Winnie the Pooh and the Need for Alternative Visions

Winnie the Pooh and the Need for Alternative Visions February 6, 2017

Winnie the Pooh and the Need for Alternative Visions

A little over four years ago, I conceived the possibility of a “Gospel According to Winnie the Pooh.” At the time, my wife and I had left bucolic Lancaster, Pennsylvania to return to Washington DC to help my son and daughter in law in the wake of the birth of their second grandchild. We relocated to a grand 20 story high rise just off the major thoroughfares into Washington DC. It was all hustle and bustle, and though I loved the city, I longed for a quiet place.

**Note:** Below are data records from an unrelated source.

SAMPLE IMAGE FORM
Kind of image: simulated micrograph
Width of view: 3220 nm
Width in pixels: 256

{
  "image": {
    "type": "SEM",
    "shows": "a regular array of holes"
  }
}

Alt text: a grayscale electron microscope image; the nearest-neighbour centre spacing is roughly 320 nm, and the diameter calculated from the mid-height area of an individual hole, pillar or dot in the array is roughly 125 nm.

One afternoon as I was carting my then two year old eldest grandson around Friendship Heights, on the edge of DC, we discovered a patch of green, a grove of trees, and a little stream that became for us the One Acre Wood. In the midst of high rises, a boy and his grandfather could find a place to spin dreams and nurture our imaginations. In the One Acre Wood, we talked about Winnie the Pooh, Piglet, and the rest of the gang, and created our own little word in the midst of busy Washington DC.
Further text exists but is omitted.